Israeli Prime Minister Ehmud Olmert has condemned the actions of youths who have been implicated in brutal videotaped attacks on foreign workers, religious Jews, drug addicts and gays.

Along with his ministers, Olmert viewed video footage of the attacks at a weekly cabinet meeting.

"I am sure that there is not a person in Israel who can remain indifferent to these scenes, which indicate that we too as a society have failed in the education of these youths,'' Olmert said.

The footage was also shown on Israeli television stations. The video showed people getting stomped as they lay helplessly on the floor. One man got hit from behind with an empty bottle and the video also showed the attackers proclaiming their allegiance to Adolf Hitler with a Nazi salute.

"In the old days, people put notches on their clubs. We have technology now," Len Rudner of the Canadian Jewish Congress told CTV's Canada AM, discussing the motivation to record the vicious attacks. "We don't have to settle for notches, we can actually show the pictures and put it to music."

A police spokesman confirmed Sunday that eight suspects, all immigrants from the former Soviet Union, were arrested recently in connection with at least 15 attacks. A ninth suspect has fled the country.

All suspects are in either their late teens or early 20s. They all have Israeli citizenship, said Mickey Rosenfeld.

In Israel, a person can claim automatic citizenship if a parent or grandparent has Jewish roots under the "law of return." About one million Soviets have moved to Israel since the early 1990s. Israel's population is currently around 7 million people.

Police said the eight men arrested did not identify themselves as Jews. The families of the youths had come to Israel to escape hardships in the Soviet Union.

Olmert warned that the acts of a few should not reflect on the Russian immigrant community in Israel as a whole.

"I stress that we should not implicate an entire community and engage in generalizations,'' he said.

The arrests marked the first time an organized cell has been discovered in Israel, according to police spokesman Mickey Rosenfeld. Isolated incidents of anti-Semitism have been recorded in Israel in the past.
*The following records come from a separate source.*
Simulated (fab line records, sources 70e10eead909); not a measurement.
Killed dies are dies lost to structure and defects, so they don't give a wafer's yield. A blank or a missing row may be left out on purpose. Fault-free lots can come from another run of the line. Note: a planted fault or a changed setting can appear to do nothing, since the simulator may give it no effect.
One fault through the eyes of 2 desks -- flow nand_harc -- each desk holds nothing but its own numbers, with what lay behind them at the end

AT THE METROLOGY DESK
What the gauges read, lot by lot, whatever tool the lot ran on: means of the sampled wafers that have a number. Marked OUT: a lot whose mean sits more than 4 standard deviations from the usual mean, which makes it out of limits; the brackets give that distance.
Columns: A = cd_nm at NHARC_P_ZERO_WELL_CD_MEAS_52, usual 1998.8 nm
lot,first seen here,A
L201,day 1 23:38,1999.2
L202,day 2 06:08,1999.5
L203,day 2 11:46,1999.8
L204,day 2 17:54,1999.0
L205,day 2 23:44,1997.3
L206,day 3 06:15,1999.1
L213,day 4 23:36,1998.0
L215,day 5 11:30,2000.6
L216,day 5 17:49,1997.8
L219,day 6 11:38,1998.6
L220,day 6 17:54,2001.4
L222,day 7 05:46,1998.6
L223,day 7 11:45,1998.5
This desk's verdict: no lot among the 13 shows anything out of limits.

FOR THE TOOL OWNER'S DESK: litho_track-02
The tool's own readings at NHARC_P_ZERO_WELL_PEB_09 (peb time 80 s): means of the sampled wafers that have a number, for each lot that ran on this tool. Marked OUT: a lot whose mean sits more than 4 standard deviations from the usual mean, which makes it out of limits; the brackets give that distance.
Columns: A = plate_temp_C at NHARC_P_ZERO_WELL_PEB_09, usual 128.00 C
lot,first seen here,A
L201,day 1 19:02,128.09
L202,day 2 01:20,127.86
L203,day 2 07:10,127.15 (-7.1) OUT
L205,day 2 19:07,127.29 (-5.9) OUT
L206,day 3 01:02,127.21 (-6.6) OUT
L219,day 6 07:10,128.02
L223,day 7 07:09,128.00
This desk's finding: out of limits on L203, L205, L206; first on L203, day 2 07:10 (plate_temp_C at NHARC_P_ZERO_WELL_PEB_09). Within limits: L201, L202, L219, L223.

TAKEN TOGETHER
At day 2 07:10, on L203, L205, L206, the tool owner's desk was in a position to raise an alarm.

A court ruled Sunday that the suspects will be kept in custody. While in court, the suspects covered their faces, revealing the tattoos on their arms. Some of these tattoos revealed the number '88,' which is white supremacist code for "Heil Hitler." H is the eighth letter of the alphabet.

The revoking of the suspects' citizenship has been been proposed by Cabinet Minister Eli Yishai and other politicians have suggested an amendment to the law of return and for hate crimes legislation, which currently does not exist in the country.

"One of the peculiars I suppose of the law in Israel is that there are no specific laws such as we have in Canada with the Canadian Human Rights Commission or Ontario Human Rights Code,"  Rudner said. "Because who would have thought that in Israel this kind of thing would be a problem?"